Blue Cheese Mac and Cheese

For some reason I have a tendency to latch on to a particular flavor combination. For a while it was spinach, diced tomato, and feta cheese. Before that I was on some kind of southwestern kick. Now, it’s blue cheese.

I had forgotten how much I loved blue cheese until I had the Pioneer Woman’s blue cheese pasta several months ago. Before that, it had been years since I’d had blue cheese. Now I can’t use it enough.

I haven’t had very good luck with macaroni and cheese in the past. I grew up on the blue box and while I still love it, in all it’s processed and unhealthy goodness, I rarely eat it for those very reasons. My homemade attempts have been okay, but none of them have reheated very well. Because of that, I almost didn’t try this recipe–but thank goodness I did.

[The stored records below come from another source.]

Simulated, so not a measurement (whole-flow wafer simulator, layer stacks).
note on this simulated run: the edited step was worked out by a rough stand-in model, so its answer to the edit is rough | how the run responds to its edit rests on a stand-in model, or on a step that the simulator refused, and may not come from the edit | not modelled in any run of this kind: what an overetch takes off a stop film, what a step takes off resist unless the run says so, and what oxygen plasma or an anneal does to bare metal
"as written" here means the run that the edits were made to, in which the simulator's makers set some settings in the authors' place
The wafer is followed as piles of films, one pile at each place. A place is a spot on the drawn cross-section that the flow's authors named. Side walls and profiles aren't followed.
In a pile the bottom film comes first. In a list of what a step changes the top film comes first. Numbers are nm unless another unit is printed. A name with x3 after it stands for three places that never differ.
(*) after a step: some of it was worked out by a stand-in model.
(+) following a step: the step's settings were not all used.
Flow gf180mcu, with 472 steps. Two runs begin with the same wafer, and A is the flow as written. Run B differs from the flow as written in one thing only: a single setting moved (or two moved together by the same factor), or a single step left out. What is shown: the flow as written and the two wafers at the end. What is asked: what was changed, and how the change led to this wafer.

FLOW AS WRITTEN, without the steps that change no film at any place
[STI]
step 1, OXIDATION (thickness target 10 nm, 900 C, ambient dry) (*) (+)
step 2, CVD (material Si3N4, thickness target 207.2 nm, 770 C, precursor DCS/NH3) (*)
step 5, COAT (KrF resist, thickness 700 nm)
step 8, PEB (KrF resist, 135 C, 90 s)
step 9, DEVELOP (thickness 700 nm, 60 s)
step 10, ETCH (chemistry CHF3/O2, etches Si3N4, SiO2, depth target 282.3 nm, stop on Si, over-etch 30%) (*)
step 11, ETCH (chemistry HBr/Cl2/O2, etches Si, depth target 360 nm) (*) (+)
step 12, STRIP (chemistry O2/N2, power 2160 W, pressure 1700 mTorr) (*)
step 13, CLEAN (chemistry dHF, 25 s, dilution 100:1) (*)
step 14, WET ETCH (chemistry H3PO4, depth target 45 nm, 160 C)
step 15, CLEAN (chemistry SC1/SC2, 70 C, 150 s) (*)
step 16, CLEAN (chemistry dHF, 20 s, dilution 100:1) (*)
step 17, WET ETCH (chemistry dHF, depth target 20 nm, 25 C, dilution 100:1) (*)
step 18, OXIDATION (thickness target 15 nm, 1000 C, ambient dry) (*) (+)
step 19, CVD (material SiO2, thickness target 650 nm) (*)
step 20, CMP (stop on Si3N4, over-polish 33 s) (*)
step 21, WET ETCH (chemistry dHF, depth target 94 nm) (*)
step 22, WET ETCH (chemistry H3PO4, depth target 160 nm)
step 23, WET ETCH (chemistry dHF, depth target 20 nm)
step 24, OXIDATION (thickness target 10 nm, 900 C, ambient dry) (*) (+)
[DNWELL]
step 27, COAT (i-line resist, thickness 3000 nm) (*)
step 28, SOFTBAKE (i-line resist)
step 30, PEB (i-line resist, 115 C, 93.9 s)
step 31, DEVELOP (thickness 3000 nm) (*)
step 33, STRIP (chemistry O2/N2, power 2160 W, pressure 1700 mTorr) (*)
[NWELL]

Blue Cheese Macaroni and Cheese


1 pound macaroni pasta (I used shells, but you can use your favorite)
2 tbsp butter
1/4 cup flour
2 cups whole milk
1 cup whipping cream
3 cups cheddar cheese, grated
1 1/2 cups blue cheese, crumbled
Red pepper flakes, salt, and pepper to taste

1) Heat oven to 350 degrees. Butter a baking dish. 13×9 inches is preferable, but it can be separated into two smaller baking dishes is necessary.

2) Cook pasta to al dente. Drain and save for later.

3) Melt the butter in a large saucepan over medium heat. Add in the flour, stirring constantly, to make a roux. Make sure not to burn the flour. **If you’ve never made a roux, don’t be surprised to see the flour kind of clump up. This will help thicken the cheese mixture later.**

4) Gradually add the milk and cream, whisking them into the flour mixture. Simmer until mixture thickens, whisking constantly.

5) Reduce heat to low and add cheese (reserving 1/2 cup of the cheddar cheese for topping), a small handful at a time. Whisk until all cheese had been added and is melted. Season to taste with salt, pepper, and red pepper flakes.

6) Add cooked pasta to cheese sauce and stir to coat. Transfer mixture to prepared baking pan(s) and top with reserved cheddar cheese. Bake until top is golden brown and sauce is bubbling, 20-25 minutes.

This mac and cheese is delicious. If you’re not a huge blue cheese fan, you can always sub in more cheddar and less blue cheese, but the salty tang of the blue cheese is what makes this dish so good. It’s not an overwhelming flavor, it’s just enough to make this dish something a little special.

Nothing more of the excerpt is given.